Finished programming is sent to the archive. “For Wimbledon this means keeping whole matches as well as finished daily highlights packages and any digital clips published online. The MAM is not really used in live production, it comes into its own as a media management process at the end.”

IMG's MAM is from Ardome, software acquired by Vizrt and incorporated into its latest MAM Viz One to which IMG will be upgrading by year end.


Henley Royal Regatta

For the first time since 1968, boating extravaganza Henley Royal Regatta was broadcast live. Earlier this month, eight hours a day over five days of action was live streamed to the Regatta's YouTube channel under production command of Sunset+Vine Digital.

“The workflow is similar to the one we employ for Crufts,” explains James Abraham, S+V's digital strategy director.

Working with facility partner Timeline, S+V ingest RF feeds from drones, hoists, Thames-side positions and ENG cameras, plus onboard GoPros into a nearby flyaway gallery where the world feed was cut by editorial director Michael Cole. Streaming specialist Nexus Entertainment encoded the content, published online and provided a duplicate stream for producers to assemble a 20-minute daily highlights show and individual clips of all 200 races.

Logging for the event was nowhere near as complicated as the mammoth data collection that went into S+V's host broadcast of the Commonwealth Games - but just as important.

“The track is a well-defined straight mile so we know where we are in a clip and we've known the names of teams, coxes, coaches and schools for months to prepare stories,” says Abraham. “We took expert advice to understand who was playing for a Team GB place and where any hysterics might come from.”

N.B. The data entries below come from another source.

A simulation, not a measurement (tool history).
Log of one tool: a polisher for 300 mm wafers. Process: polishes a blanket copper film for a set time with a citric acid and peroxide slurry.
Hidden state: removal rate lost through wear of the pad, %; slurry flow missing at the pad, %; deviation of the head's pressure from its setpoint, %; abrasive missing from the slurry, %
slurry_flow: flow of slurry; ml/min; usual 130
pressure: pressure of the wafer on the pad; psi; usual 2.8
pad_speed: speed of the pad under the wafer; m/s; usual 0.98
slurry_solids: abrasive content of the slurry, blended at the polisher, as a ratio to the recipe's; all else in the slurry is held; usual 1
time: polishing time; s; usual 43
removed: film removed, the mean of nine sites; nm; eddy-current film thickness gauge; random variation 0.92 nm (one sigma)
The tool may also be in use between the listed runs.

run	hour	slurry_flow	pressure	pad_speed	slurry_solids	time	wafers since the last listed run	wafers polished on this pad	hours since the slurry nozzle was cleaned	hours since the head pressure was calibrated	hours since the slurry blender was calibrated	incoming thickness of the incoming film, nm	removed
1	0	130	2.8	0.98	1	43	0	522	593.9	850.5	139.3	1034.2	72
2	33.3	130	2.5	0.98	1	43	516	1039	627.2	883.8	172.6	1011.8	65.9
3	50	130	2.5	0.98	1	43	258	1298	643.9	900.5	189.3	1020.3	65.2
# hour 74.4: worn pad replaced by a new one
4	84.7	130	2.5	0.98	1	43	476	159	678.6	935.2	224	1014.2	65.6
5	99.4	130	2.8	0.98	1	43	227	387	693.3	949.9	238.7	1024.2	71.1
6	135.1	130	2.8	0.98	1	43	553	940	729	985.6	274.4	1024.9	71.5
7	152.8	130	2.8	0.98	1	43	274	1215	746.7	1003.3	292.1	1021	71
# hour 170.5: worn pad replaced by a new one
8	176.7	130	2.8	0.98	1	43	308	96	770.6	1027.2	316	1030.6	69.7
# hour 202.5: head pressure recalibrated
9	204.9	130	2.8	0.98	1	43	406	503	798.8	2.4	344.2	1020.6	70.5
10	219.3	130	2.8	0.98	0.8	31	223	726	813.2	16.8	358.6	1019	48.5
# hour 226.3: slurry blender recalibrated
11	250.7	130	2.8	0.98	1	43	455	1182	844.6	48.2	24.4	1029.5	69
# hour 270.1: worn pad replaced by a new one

Metadata is held with the video in perpetuity. “It is important to us and Henley that if someone rows for a school today and they make the Olympic team for Tokyo 2020 then we are able to find that footage and react to it.

“There are a lot of assumptions that Henley is simply a posh day out – a perception which used to exist about Wimbledon,” he adds. “It is possible to elevate the sport to a wider audience and show that this is not about lifestyle but a true bluechip sports event that represents one of the pinnacles of rowing. Henley needed to invest in broadcast in order to raise its brand profile and an internet-based solution helps them reach a wider audience. The story we are telling is able to give context to the athletes and that is only possible with an editorially-led approach to asset management.”

US Golf Majors
US media management and distribution company T3Media has honed its MAM over a decade in live sports and claims major US golf tournaments as clients. For these events it negotiates with the host broadcaster to access select feeds (from up to 100 cameras ringing the course) and pulls them into EVS servers which amount to 20TB or 300 hours over four days.

The archive is used to post produce tournament packages and acts as a repository into which rights holders can dip at any time including augmenting coverage in the build up to the following year's tournament.

According to T3Media, the host broadcaster (Fox Sports in the case of the US Open in June) is able to access the archive in some cases faster than from their own EVS recordings. T3Media also produces around 700 clipped highlights (such as a Rory McIlroy birdie and all the approach shots), encodes and publishes those to the organiser's live mobile app in about 15 minutes.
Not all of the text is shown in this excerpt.